MINNEAPOLIS (WCCO) -- In the wake of the 10-year anniversary, we've been sifting through our own footage of the 35W bridge collapse. We've found some powerful images of people rushing to help.

This is one of them: An officer walking about a half mile to get a woman to an ambulance.

A decade later, we found the officer and for the first time, he watched our raw video. Officer Brian Thureson also spoke publicly in the first time in 10 years.

As the chaos erupted, the police dispatches started going out.  Officer Thureson recalls the voice he heard on his radio.

"I believe he just 'said send any and all resources.' I responded, I left my off-duty job and went to the bridge," Thureson said.

The 31-year-old canine officer quickly made it to the West Bank.

"It was just so surreal, there were people who need our helped, there were vehicles on fire, the bridge was obviously destroyed so we just headed down there to find people who needed our help," Thureson said.
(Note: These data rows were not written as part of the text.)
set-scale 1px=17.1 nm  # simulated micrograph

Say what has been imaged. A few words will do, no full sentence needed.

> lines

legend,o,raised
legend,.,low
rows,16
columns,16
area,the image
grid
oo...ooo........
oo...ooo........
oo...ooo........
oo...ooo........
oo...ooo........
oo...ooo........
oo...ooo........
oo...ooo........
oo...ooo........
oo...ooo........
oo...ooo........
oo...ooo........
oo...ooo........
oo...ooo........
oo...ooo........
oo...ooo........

And this video WCCO captured moments after the collapse shows what Officer Thureson did, identifying the person who seemed most critical and carrying her up two football fields in length to help.

Of the day he says, "I think it was truly horrific what happened and I'm sorry for the people who lost their lives and the people who were severely injured and that we think about them a lot."

Until now, he only had his memory to go off of.  We showed him the video of his walk to the ambulance carrying a bleeding woman who tightly gripped his back.

"That's pretty powerful," he said. "I remember her voice and I feel bad for the trauma she must have been going through at that time."

It's an image you could call heroic, but he'd rather you not.

"Yeah, I'm not really into that. I think the people who are heroes are not only the people who lost their lives, but the people who were injured and had to fight to get healthy.  Those are the heroes in my mind," Thureson said.

Officer Thureson says he doesn't know the name of the woman he helped rescue, but he thinks of her and the other victims often, especially when he drives over that bridge.